In the more general case, the only time you need to worry about type variant checking in Rust is when receiving data from outside Rust, e.g. through a configuration or data file, or else an FFI function. In these cases, it's customary to return a Result<Animal,ErrorMessage> of some sort to indicate bad data. However, in some cases, especially in FFI, if you receive data that's particularly malformed it may be acceptable to panic!.
This type of checking usually does not involve match statements on an enum, but rather more fundamental checks such as assertions about string or integer comparisons being one of a set of known values that you're trying to reinterpret to a higher level enum type.
1 There's some inconsistency and disagreement on what "strongly typed" actually means, in this case I'm using it to mean "few if any implicit type coercions".
I want to implement a callback in a swift project just like I used to do in Objective-C
I need a variable of type closure. That closure should take as a parameter an object and return nothing.
var downloadCompleted: (MLBook) -> (Void)!
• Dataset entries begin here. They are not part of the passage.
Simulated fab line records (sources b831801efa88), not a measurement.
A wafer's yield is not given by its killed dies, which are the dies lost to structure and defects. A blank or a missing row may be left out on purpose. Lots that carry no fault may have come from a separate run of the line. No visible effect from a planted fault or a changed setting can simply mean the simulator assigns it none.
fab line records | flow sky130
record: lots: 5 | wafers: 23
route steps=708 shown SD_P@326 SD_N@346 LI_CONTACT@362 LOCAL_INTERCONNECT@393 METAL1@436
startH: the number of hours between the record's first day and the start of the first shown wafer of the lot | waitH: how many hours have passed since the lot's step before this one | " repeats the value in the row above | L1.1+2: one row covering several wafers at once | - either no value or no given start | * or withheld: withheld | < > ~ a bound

When I need to trigger the callback I do this:
if self.downloadCompleted {
self.downloadCompleted(book)
}
The compiler complains with this error message:
Type '(MLBook) -> (Void)!' does not conform to protocol 'BooleanType'
If I remove the if statement the compiler says:
Property 'self.downloadCompleted' not initialized
even though it's implicitly unwrapped.
When I try to get the callback:
BookStore.sharedInstance.downloadCompleted{(book: MLBook) -> () in
println("Print if you got the callback")
}
I get this error message:
'(MLBook) -> ()' is not convertible to 'MLBook'
I'm more worried about the last error message as I'm not quite sure what it is trying to tell me.
Any help would be appreciated. Thanks
Here is your working example. You have a number of mistakes which the attached illustrates. Note
I had the download() method return Bool so that the result can be see in this screen shot.
But, your use of an implicitly unwrapped optional (aka '!') is incorrect. Such an optional is used when the value may be nil but will be assigned at a known time and not changed (see Apple documentation for a description). Your downloadCompleted is a true optional (at least in your example use). Thus, better code, which turns out to be slightly simpler is:
2 mistakes. 1st, The whole type should be wrapped in (), then followed a ? or ! as a optional or implicit unwrapped optional. 2nd, you should check with nil, in swift, no implicit boolean conversion.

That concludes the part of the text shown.